The king of all cave attractions in the Caribbean – the Rio Camuy Caves in Puerto Rico – have long ranked as my favorite underground adventure. The place is so amazing, so awe-inspiring that I never would’ve believed there could be anything in the region to match it.
Then I went to Haiti. Specifically, to the small southern enclave of Port-à-Piment. There, I experienced the raw wonder of La Grotte Marie Jeanne.
An expansive tri-level cave system extending over two-and-a-half miles, Marie Jeanne is the largest cave discovered in Haiti thus far. I say thus far as just like at Rio Camuy, new caves are still being discovered here.

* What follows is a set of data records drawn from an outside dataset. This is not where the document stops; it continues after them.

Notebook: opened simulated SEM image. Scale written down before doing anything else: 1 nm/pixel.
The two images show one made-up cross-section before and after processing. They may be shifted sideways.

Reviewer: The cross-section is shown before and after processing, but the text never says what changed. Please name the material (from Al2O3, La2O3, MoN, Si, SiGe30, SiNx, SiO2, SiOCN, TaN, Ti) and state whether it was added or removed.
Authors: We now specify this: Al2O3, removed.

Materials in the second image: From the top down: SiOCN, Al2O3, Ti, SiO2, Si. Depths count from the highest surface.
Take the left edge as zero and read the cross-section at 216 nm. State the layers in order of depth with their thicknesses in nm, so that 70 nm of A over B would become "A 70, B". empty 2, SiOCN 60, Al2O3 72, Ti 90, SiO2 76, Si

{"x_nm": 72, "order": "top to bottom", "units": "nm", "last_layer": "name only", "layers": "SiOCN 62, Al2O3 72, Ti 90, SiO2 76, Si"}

Unlike Rio Camuy, though, just getting to Marie Jeanne is an adventure. We were already staying in Haiti’s Sud Department, exploring the many virgin beaches in Port-Salut and Cotes-de-Fer, as well as the vibrant art and culture scene in Jacmel. Still, our drive from Les Cayes took a good two hours to Port-à-Piment. Our initial destination, this rather nondescript side street…
Here, we were met by friendly English-speaking local guides from the nearby Port-à-Piment City Hall. After some brief pleasantries, we started up the hill just to the left of the Marie Jeanne welcome sign.
The trek takes at most 15 minutes. It’s not a particularly taxing hike, though on a hot day (everyday) you’ll definitely want to bring along plenty of water.
You’ll also want to stop and turn around periodically to enjoy the view…
Eventually, the dirt and gravel path gives way to a short elevated wooden walkway…
…and this gate.
It may not look like much, but this simple pad-locked gate is the only thing keeping people out of the massive Marie Jeanne cave system. Arrive here without a guide to unlock the gate, and you’re out of luck.
All around the platform, you’ll also find informative signs in English, Spanish, French, and Creole detailing the history of the caves and all that you’re liable to encounter therein. Our guides broke it down as well, only fueling our excitement for what was to come.
Our adventure began with a steep climb down stairs that had surely seen better days.
Some of the wooden boards were loose; others, broken. But, with a little extra care, most any even remotely able-bodied person could make it.
The next trial, though, requires a little more doing…
From the stairs, our guides led us through this thick jungle. If you can’t see the path in the photo it’s because there’s barely any path to speak of. This, of course, speaks to the virgin nature of the place – a welcome trait for true adventurers, though even the most intrepid among us will want to be careful of the footing. It’s dicey in spots over tree roots and sharp ironshore rock, with vines and encroaching shrubbery adding their own special challenges.
Stick with it, follow your guides closely, and you’ll soon find yourself here…
The first cave entrance we got to explore, this wide opening allowed for the greatest light of all the caves we explored, the stalactites, rose-colored floor, and hanging vines making for a dramatic setting worthy of a superhero’s secret lair.
From here, we made our way back through the jungle to the cave pictured at the head of this post. This one was much darker, with sections extending several meters underground. At one point, our guides asked us to stand still, turn off all our lights and just listen.
The silence so deep underground in such absolutely pitch-black surroundings was simply amazing.
With our lights illuminated once more, our guides spoke of the archaeological treasures found in the caves in recent years. Pictographs, pottery shards, and tools dating back to the Tainos were discovered in many of the 36 known chambers at Marie Jeanne. Who knows how much more still remained hidden away in Marie Jeanne’s undiscovered caves?!
Our experience was so untethered that I half expected we’d uncover a few more ancient treasures ourselves.
Guardrails to help you descend into the caves are scarce at Marie Jeanne. Hardhats weren’t doled out at the onset of our visit either. In the darker caves our best light was the flashlight button on our smartphones.
Here, you really get the chance to explore in the raw, though under the alert and watchful care of the local guides.
It’s not for kids or the tourism masses just yet – plans are in-motion to make the caves as accessible as Rio Camuy – which makes it perfect for truly adventurous uncommon travelers right now.
The entrance fee for La Grotte Marie Jeanne will run you about 100 Haitian Gourdes, which roughly works out to about US$2.